Table 2. This table shows test classification accuracy on CIFAR10, CIFAR100, STL10 and Tiny ImageNet by using optuna. The hyperparameters q of shifted q-softplus function found by optuna are shown in Table 3. The accuracy shows percentage.
Table 3. This table shows the found hyperparameter q of each shifted q-softplus function on VGG11 by using optuna. VGG11 has 10 q-softplus activation functions. The qk denotes the k-th shifted q-softplus function from first layer.

By using the q-softplus function, we can control the effect of moving the sample farther away. Since the first derivative of the q-softplus function is continuous at 0, it can move the sample more farther away than the given margin. We can also use the shifted q-softplus function in loss function. Since the shifted q-softplus function has distorted linear shapes, we can control the effect of loss.

Figure 2 shows the example of the network architecture where the q-softplus function or the shifted q-softplus function is used. In this figure, the example of the triplet loss is shown.

4 Experiments

4.1 Experimental Dataset

To confirm the effectiveness of the proposed q-softplus based activation function and loss function, we have performed experiments using MNIST, FashionMNIST, CIFAR10, CIFAR100, STL10, and Tiny ImageNet datasets.

Table 4. This table shows classification accuracy of test sample by Siamese network on MNIST, FashionMNIST and CIFAR10. The accuracy shows percentage for train and test sample respectively by k-nn.

The MNIST has grey images of 10 class hand-written digits. The size of each image is 28 \(\times \) 28 pixels. The number of training samples is 60,000 and the number of test samples is 10,000. The FashionMNIST has grey images of 10 classes of fashion items. The size of each image is 28 \(\times \) 28 pixels. The number of training samples is 60,000 and the number of test samples is 10,000. The CIFAR10 has colored images of 10 class objects. The size of each image is 32 \(\times \) 32 pixels. The number of training samples is 50,000 and the number of test samples is 10,000. The CIFAR100 has colored images of 100 class objects. The size of each image is 32 \(\times \) 32 pixels. The number of training samples is 50,000 and the number of test samples is 10,000. The STL10 has colored images of 10 class objects. The size of each image is 96 \(\times \) 96 pixels. The number of training samples is 500 and the number of test samples is 800. The TinyImageNet has colored images of 200 objects. The size of each image is 64 \(\times \) 64 pixels. The number of training samples is 100,000 and the number of test samples is 10,000.

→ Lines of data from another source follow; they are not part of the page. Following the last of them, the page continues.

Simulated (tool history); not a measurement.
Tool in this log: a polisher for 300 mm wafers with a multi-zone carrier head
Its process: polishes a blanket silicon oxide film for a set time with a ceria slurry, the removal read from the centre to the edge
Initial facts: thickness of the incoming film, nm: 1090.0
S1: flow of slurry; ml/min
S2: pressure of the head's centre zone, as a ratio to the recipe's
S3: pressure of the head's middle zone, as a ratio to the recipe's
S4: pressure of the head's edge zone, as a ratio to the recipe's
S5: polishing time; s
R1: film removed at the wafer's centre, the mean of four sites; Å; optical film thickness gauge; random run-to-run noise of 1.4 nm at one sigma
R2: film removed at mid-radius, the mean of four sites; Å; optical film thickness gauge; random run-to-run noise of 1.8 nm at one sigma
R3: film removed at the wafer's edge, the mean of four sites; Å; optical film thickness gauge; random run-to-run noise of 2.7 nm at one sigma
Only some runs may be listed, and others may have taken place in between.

Table 5. This table shows classification accuracy of test sample by Triplet network on MNIST, FashionMNIST and CIFAR10. The accuracy shows percentage for train and test sample respectively by k-nn.

4.2 Shifted q-Softplus as an Activation Function

To confirm the effectiveness to use the shifted q-softplus function as an activation function, we have performed experiments in which the shifted q-softplus function in CNN is used instead of the ReLU function. The classification accuracy is measured for the datasets CIFAR10, CIFAR100, STL10, and Tiny ImageNet. VGG11 [20] is used as the CNN model and the effect of Batch Normalization (BN) is also investigated. Stochastic gradient descent (SGD) with a momentum of 0.9 is used for optimization. The learning rate is at first set to 0.01 and is multiplied by 0.1 at 20 and 40 epochs. The parameter of the weight decay is set to 0.0001. The batch size is set to 100 training samples and the training is done for 100 epochs.

Table 1 shows the classification accuracy for different q. The score is calculated as the average of 5 trials with a different random seed. From this table, the shifted q-softplus function gives better classification accuracy than the ReLU function. From this table we can notice that the best hyperparameter q is around 0.2. When the hyperparameter q is positive, namely \(q>0.0\), the shape of the shifted q-softplus function becomes lower than the ReLU function. This means that better classification accuracy is obtained when the outputs of each layer are smaller than the outputs of the ReLU function.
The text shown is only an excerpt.